Andrew Flintoff bowls Jacques Kallis

Hear him roar: Flintoff's spell to Kallis brought back memories of another Edgbaston contest

Andrew Yates / © AFP/Getty Images

The top 20

The balls of the century, No. 15: Andrew Flintoff to Jacques Kallis

When fast is furious

Alan Gardner  |  

England v South Africa, Birmingham, 2008

As so often with the most memorable dismissals, context is everything. Without all the hoopla around Shane Warne's arrival as a legspin prodigy, who then fizzed his first ball in Ashes cricket past Mike Gatting's gormless grope, would we still be referring to it in such superlative terms nearly three decades later? Similarly with Andrew Flintoff's two Edgbaston showstoppers - spoiler alert: one of them also in a famous Ashes encounter - the build-up and lead-in all serve to heighten our experience of the ball itself.
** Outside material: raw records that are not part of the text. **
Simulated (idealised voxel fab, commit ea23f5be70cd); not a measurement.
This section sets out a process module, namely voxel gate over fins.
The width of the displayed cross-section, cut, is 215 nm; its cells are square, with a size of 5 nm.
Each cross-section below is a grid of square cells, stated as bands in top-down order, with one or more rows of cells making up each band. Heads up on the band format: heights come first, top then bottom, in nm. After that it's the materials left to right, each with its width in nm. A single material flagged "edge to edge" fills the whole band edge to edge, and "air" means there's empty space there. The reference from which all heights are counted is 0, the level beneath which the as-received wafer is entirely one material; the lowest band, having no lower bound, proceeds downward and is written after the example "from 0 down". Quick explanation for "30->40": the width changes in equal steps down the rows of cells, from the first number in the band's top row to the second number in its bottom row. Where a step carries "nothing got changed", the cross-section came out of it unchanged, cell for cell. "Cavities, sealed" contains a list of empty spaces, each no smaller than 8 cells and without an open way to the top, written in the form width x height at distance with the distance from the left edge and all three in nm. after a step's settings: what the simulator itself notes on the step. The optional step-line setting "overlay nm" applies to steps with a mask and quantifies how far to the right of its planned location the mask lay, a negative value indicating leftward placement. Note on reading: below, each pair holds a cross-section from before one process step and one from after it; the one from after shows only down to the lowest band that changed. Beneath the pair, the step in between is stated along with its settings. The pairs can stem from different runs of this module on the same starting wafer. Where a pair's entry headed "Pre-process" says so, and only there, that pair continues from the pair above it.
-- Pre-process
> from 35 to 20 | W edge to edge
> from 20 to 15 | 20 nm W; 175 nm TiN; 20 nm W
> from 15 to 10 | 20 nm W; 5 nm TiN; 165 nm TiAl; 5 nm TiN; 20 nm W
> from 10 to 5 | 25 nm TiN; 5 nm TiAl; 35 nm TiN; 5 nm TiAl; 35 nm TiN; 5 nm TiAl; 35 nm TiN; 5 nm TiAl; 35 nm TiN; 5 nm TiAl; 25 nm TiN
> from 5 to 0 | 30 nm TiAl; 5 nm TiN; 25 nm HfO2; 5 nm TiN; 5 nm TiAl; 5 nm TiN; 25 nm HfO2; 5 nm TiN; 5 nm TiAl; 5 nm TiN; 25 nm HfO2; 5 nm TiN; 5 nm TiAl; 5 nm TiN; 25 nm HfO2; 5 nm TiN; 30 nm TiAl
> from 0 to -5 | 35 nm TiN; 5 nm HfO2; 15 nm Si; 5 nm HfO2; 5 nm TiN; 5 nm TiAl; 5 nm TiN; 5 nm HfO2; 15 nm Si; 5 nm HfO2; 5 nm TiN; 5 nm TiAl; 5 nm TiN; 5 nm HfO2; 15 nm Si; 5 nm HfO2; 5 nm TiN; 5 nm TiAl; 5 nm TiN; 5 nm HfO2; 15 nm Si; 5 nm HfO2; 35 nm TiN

In 2008, with South Africa seeking a first win in England since readmission, they came into the third Test, at Edgbaston, with a 1-0 lead. The series had been billed as a clash between the teams' two great allrounders, Flintoff and Jacques Kallis (although in the end they managed one fifty and one four-wicket haul between them). On the second evening, with South Africa coasting towards England's first-innings 231 four wickets down, Flintoff stoked the Brummie fires, much as he had done three years previously, in a ripsnorting spell against his ursine counterpart.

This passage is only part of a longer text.